UPDATE: W.Va. proposal for Bible requirement brings mixed reaction
A bill before West Virginia lawmakers would require the Bible in school.
If passed, Senate Bill 252 would make it an elective for students, but not for school districts, even the public ones.
It’s no surprise, it’s getting some strong opinions on both sides at Pullman Square.
"I think it's a good idea," said Joseph Hardwick.
"I think it’s arrogant and silly," said Patrick Stephens.
But according to current wording, the bill would require it in all schools -- public, private and parochial.
The stated purpose is to teach students the history, literary style and its influence on society like law, art and government, focusing on either the Old Testament, the New Testament or the entire Bible.
Those like Hardwick like the proposal.
"I think it would help people grow and open their mind."
"It gives an opportunity for the kids to learn about the Bible," added Cadyn Turley.
But Stephens said the Bible doesn't have a place in school and blurs the line between church and state.
"It's just pushing somebody else's beliefs on somebody else. That's the purpose of it. We don't need that these days,” he said. "If you want to study the Bible, study it at your house and go to church. Doesn't need to be in school."
While some don’t mind the idea, they do mind the idea that, according to the current language of the bill, it would not be a local decision but a requirement for all.
"I don't think it's bad, but I don't know if requiring it is necessarily the right thing to do," said Shelby Hudson. "I don't see it as any different as any other religious studies class."
"I think it should be optional regardless," Turley added.
Senate Bill 252 is currently in the Education Committee where no date has been set for debate.
State Sen. Mike Azinger (R) is the sponsor. He told us the bill is modeled on the wording passed by the Kentucky legislature last year.
As we told you last week, it's a law that has been challenged in court by the ACLU.
West Virginia's bill currently reads that all schools, no matter the grade level, would be required to offer the class, which is different from the Kentucky version where it's up to the individual districts to decide whether to offer the class.
While Kentucky's sponsor Robin Webb told us last year, the bill is not a requirement for schools to teach, nor a student to take, West Virginia's bill current wording would require all schools to teach it.
Azinger told us he would need to look again at the specifics of the wording before he could say exactly what would be required.
A proposed bill in the West Virginia Senate could require all schools to provide an elective course on the Bible.
Senate Bill 252 is sponsored by State Senators Mike Azinger and Sue Cline.
According to the proposed legislation, the course would be taught on either Hebrew scriptures or the Bible.

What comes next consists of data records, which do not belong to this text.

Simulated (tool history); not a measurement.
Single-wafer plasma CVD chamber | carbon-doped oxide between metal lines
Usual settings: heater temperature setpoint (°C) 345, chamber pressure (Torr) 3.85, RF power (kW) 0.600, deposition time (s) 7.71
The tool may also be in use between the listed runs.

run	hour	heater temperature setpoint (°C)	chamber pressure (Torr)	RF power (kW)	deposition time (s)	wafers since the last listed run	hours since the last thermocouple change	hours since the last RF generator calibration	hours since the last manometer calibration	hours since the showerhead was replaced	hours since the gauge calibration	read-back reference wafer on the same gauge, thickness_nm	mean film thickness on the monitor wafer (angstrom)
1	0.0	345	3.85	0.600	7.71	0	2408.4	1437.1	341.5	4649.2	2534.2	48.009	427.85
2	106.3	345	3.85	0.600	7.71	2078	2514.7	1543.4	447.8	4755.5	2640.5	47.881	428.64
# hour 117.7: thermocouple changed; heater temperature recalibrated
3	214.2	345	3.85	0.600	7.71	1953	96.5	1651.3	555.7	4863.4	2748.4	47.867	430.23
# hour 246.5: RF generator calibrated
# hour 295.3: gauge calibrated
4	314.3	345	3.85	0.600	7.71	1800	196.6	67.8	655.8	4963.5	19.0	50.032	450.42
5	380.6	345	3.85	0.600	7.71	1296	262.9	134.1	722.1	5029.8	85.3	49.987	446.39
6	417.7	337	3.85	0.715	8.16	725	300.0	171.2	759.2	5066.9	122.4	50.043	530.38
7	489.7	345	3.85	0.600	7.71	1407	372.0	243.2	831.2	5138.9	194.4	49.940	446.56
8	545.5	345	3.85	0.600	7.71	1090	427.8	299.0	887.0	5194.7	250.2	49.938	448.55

The bill would allow students to use a translation of their choice.
According to the bill, the elective course would "teach students knowledge of biblical content, characters, poetry, and narratives that are prerequisites to understanding contemporary society and culture."
The bill requires federal and state laws be followed regarding religious neutrality, while accommodating the diverse religious views of students.
SB 252 has been sent to the education committee.